Showing posts with label Fr. Brian Brindley. Show all posts
Showing posts with label Fr. Brian Brindley. Show all posts

Sunday, April 8, 2018

In The Land Of Welby's Chinos




Far-sighted readers of this popular theology blog will remember John Davies, the recently appointed Anglican Archbishop of Wales. When asked by the BBC before Easter if he believed in the bodily resurrection of Christ, the prelate replied, "I don't think any of us actually knows, frankly."

At least Davies is honest about his mild mannered, Athenaeum Club style apostasy, and you can imagine it unfolding in the dining room of the place with a glass of after Synod, after lunch port with his atheist friends, as  a ghostly Fr. Brindley chokes on his claret. But where does this leave us? 

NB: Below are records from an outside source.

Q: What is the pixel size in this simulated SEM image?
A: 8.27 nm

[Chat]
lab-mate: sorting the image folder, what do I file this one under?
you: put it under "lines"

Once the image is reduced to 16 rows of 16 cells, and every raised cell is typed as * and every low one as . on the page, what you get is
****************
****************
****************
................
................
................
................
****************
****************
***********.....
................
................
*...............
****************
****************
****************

If Christians don't know if Christ rose bodily from the dead then they're not sure that He beat death, they're not sure if the Apostles were deluded and the Gospel a fraud. For that matter, they're not sure if Jesus is God and, for this Welsh school of semi-theology, they don't know if the whole thing stops with the Cross, which has the unfortunate effect of turning Christianity into a sinister death cult.

The 19th and early 20th century Scottish preacher, Alexander MacLaren, has this to say. Take heed, Davies, and everyone else.

You have the cross rising there, gaunt, black, solitary. But unless on the other side of the river you have the resurrection, no bridge will ever be thrown across the gulf, and the cross remains dead, being alone. You must have a resurrection to explain the cross, and then the life and the death tower up into the manifestation of God in the flesh and the propitiation for our sins. Without it, we have nothing to preach which is worth calling the gospel.
If he whom we believed to be our sacrifice by his death and our sanctification by his life has not risen, then all which makes his death other than a martyr's vanishes, and with it vanish forgiveness and purifying. Only when we recognize that in his cross explained by his resurrection we have redemption through his blood, even the forgiveness of sins, and by the communion of the risen life from the risen Lord possess that new nature which sets us free from the dominion of our evil. Then is faith operative in setting us free from our sins.




Then there's St. Paul (1 Cor15: 12-19).

Now if Christ be preached that he rose from the dead, how say some among you that there is no resurrection of the dead? But if there be no resurrection of the dead, then is Christ not risen: And if Christ be not risen, then is our preaching vain, and your faith is also vain. Yea, and we are found false witnesses of God; because we have testified of God that he raised up Christ: whom he raised not up, if so be that the dead rise not. For if the dead rise not, then is not Christ raised: And if Christ be not raised, your faith is vain; ye are yet in your sins. Then they also which are fallen asleep in Christ are perished. If in this life only we have hope in Christ, we are of all men most miserable.

Of all men most miserable. With the image of Archbishop Davies in your mind, picture another doubter, Thomas, who reached out and touched the wounds of Christ. "My Lord and my God," said the Apostle. We stand for that, here in the Diocese of Fort Worth, however imperfectly.




Archbishop Davies was last seen above the skies of Haverfordwest, Pembrokshire, in the land of Welby's Chinos.